Q: What are the requirements to run VoltDB?
A: The hardware requirements are dependent upon the sizing of your project, but our base reference architecture is a three-node setup. So, this means three different environments have to be created so that you’re able to leverage the best of high availability or persistence — what we call a replica factor or a k-safety — and be able to set these up. In terms of facts, we start off recommending for production at least a quad core or eight core. Again, depending on the metrics that you need to obtain and your latencies, those node counts may increase.
Q: Does VoltDB have any in-cloud/SaaS version?
A: Yes, we do. We have our partnership with Amazon, so we’re actually on the Amazon Marketplace. Both of which you can either set it up on the marketplace and pay a transactional costs or BYOL (Bring Your Own License), and load it up on Amazon as well.
Q: Can queries be written dynamically by the end user on the data?
A: Yes, absolutely. We actually have a couple use cases in which a lot of the folks that we had, that had learned Oracle PL/SQL, wanted to be able to leverage that knowledge and have that information be seamlessly passed down. So, there were customizations made that allowed us to be able to execute these PL/SQL statements and reconvert them into VoltDB queries and VoltDB stored procedures that could then be registered. So that way you were able to dynamically update VoltDB without having to actually touch the system.
Q: How does VoltDB help speed up the time to deploy models to production?
A: VoltDB, one of its features is the ability to take that PMML file as we saw on the demonstration, and actually load that in side-by-side in a stored procedure, and be able to do that without having to go offline at any point in time. There is no other platform for real-time data and real-time decisions that allows you to seamlessly be able to do so, and to be able to continuously repeat that process in a scalable fashion and without going down.
Q: Do we have the documentation on generating JPPML and how to integrate it to stored procedures?
A: So, generating the PMML, there are different ways that you are able to do so. You can leverage Spark ML libraries and use things like PySpark so that you can actually execute your formula via Python and then stage that formula into a pipeline and then fit it. You saw the list of the different mathematical model types; you’re able to use any one of those within PySpark or Python code and be able to fit that in and execute the generation of your pipeline that gets staged and then fit it into an XML model. Then, once you have that, you are able to load that file into VoltDB, where there is a Java PMML engine that’s part of VoltDB that actually instantiates or loads that model into memory so that it can be leveraged and used as a user defined function, for example.
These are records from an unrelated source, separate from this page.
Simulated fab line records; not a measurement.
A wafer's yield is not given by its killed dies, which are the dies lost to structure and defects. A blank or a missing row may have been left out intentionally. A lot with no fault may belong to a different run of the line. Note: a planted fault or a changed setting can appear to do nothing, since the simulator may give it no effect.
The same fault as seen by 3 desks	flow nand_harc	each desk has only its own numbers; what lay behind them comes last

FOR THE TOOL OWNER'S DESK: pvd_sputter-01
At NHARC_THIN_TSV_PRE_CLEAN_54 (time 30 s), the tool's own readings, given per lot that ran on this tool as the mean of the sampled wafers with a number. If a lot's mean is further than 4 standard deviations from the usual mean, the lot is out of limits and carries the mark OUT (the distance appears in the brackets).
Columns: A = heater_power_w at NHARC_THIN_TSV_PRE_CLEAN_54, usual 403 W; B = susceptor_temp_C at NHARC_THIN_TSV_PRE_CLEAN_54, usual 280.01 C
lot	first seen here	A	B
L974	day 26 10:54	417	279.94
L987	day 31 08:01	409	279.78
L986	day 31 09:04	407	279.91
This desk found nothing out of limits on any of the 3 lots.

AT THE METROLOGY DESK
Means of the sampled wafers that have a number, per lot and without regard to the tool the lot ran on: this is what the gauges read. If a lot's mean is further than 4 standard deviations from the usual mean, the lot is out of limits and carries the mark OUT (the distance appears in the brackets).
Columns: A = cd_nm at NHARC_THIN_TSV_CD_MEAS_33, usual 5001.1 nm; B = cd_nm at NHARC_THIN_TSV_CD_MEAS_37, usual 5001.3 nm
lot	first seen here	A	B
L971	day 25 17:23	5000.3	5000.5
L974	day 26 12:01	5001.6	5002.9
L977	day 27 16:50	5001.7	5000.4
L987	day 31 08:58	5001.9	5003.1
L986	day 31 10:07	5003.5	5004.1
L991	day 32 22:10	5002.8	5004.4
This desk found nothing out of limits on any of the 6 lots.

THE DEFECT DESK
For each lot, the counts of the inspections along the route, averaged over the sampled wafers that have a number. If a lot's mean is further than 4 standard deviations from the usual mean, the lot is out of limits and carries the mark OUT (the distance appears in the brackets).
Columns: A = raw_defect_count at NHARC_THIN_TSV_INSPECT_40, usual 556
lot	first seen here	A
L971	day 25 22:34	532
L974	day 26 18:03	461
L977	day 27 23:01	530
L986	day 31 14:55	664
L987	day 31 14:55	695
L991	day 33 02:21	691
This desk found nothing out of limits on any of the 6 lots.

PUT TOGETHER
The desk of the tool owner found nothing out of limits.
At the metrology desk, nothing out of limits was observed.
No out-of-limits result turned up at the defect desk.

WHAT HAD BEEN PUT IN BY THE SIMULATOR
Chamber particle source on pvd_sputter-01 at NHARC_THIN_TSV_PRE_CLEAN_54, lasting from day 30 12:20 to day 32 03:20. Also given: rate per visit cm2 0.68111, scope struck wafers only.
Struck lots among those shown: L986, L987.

Q: Does VoltDB provide support for data collections or data analysis?
A: We do have support for the data analysis. Absolutely. In regards to the data collection, I would need to get a little bit more clarification from the individual who asked the question, but we are able to integrate, for example, to BI tools with JDBC or ODBC and be able to actually do things like dashboarding or generate reports using those tools that are accessing VoltDB.
Q: Does VoltDB support JSON data format?
A: Yes, it does. If you want to leverage VoltDB as a caching solution, as an entry point, say for read-only use cases, then you are able to configure it so that VoltDB is a key value store but yet, you have all of the great benefits of a relational database system. That means you have the acquiring capability, you have the ability to use the Java Store procedures and you have, if you need it, asset capability; not just against one document which is NoSQL’s limitation but against thousands of documents, but with the strictest isolation, strictest asset compliance.
(Editor’s Note: If you’d like to see an example of using JSON natively in VoltDB, check out this example on GitHub).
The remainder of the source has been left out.